# Is it possible to solve the equation for the diffusion of gas through a sphere analytically by applying e.g. "combination of variables"?

In the case of diffusion through a thin film it is possible to combine the variables in the following way: $\sigma = \frac{x}{\sqrt{4Dt}}$

where

• $x$=length
• $D$=diffusion coefficient
• $t$=time
• $\sigma$=a function of x and t

Thereby, x and t is substituted by the single variable sigma

Is there a similar expression for a sphere?

E. L. Cussler discribes in detail how to solve the equation for a thin film by applying "combination of variables".

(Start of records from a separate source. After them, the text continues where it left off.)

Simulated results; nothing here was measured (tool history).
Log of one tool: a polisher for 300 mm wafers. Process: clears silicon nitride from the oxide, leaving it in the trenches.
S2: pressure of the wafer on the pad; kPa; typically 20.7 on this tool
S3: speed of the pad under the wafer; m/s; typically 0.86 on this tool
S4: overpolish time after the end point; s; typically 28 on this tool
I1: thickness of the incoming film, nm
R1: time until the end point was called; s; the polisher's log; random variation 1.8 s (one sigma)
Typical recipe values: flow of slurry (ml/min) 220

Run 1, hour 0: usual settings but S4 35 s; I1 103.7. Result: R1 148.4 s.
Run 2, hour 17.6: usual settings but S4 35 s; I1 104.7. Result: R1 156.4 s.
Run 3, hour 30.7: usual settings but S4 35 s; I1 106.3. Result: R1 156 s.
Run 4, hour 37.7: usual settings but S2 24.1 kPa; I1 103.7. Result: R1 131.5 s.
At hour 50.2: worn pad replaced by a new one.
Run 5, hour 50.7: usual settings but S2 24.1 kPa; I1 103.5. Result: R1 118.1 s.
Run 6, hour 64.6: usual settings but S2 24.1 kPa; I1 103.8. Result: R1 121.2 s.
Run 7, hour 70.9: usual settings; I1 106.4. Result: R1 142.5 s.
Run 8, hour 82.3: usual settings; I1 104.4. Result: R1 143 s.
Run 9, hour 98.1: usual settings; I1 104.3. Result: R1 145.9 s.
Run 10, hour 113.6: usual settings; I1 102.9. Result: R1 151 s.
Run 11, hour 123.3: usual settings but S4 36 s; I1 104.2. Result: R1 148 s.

• Good, but still unclear. You can combine (say, multiply) any variable with any other variable. What is the significance of this particular combination? Feb 19, 2018 at 20:24
• @Sigils while not off topic here, you might get a better answer on Physics SE.
– Tyberius
Feb 19, 2018 at 20:25
• Are you looking for a solution which gives you for example in how much time a sphere of sugar will dissolve in water by only diffusion? Feb 19, 2018 at 22:19

Given the diffusion equation

$D(\frac{d^2y}{dr^2}+(\frac{2}{r})\frac{dy}{dr})=\frac{dy}{dt}$

You can put in

$y=z/r$

And then

$\frac{dy}{dr}=(\frac{1}{r})(\frac{dz}{dr}-\frac{z}{r})$

$\frac{d^2y}{dr^2}=(\frac{1}{r})(\frac{d^2z}{dr^2}-(\frac{2}{r})\frac{dz}{dr}+\frac{2z}{r^2})$

$\frac{dy}{dt}=(\frac{1}{r})\frac{dz}{dt}$

Plug these into your diffusion equation and a lot of terms cancel leaving the same equation you would have in rectangular coordinates:

$D\frac{d^2z}{dr^2}=\frac{dz}{dt}$

So you then use the same combination of variables as in the rectangular case except you put $z=ry$ as your dependent variable.

• Then I get a result of the type: z(sigma) = C1+erf(sigma) * C2 Which leads to an equation of the following type with respect to c: c(r,t) = (C1 + erf(x/(sqrt(4Dt))) * C2)/(r) Is this correct? Feb 20, 2018 at 18:18
• Your boundary conditions on $z$ will not be analogous to those on $y$ in the rectangular case. You can reduce your problem to one independent variable but you might get different functional forms depending on the form of the boundary conditions for $z$. So treat that carefully. Also remember to use $r$ for your coordinate throughout. Feb 20, 2018 at 19:04

Yes. Let's improve the wording here: that is not just an expression, it's the definition of a dimensionless variable that eases the understanding of the solution of the transient diffusion is a semi-infinite medium. Because there is no clear characteristic length as in a finite diffusion path problem, Buckingham π theorem will tell us the two dimensionless quantities we need are $$\Pi_1 = \frac{z}{\sqrt{D t}}$$ (Or any function of it, like squaring it or dividing it by 4, such as your $\sigma$)

And $$\Pi_2 = \frac{y-y_{A\infty}}{y_{As} - y_{A\infty}}$$

With $s$ being the surface index and $\infty$ indicating a position "at infinity" (often we use $y_{A\infty} = 0$).

Then we conclude $\Pi_2 =\textrm{function}(\Pi_1)$. This particular function can found by solving Fick's second law with the appropriate boundary and initial conditions. In the most common case, it yields a Gauss error function.

Had we be initially interested in a sphere instead of a planar surface, the only major difference would be the use of spherical coordinates instead of a Cartesian frame, which would result in a different functional solution. But the problem of defining the dimensionless variables would be the same, given we assume perfect angular symmetry. The $z$ position would just be substituted by a radial position $r$.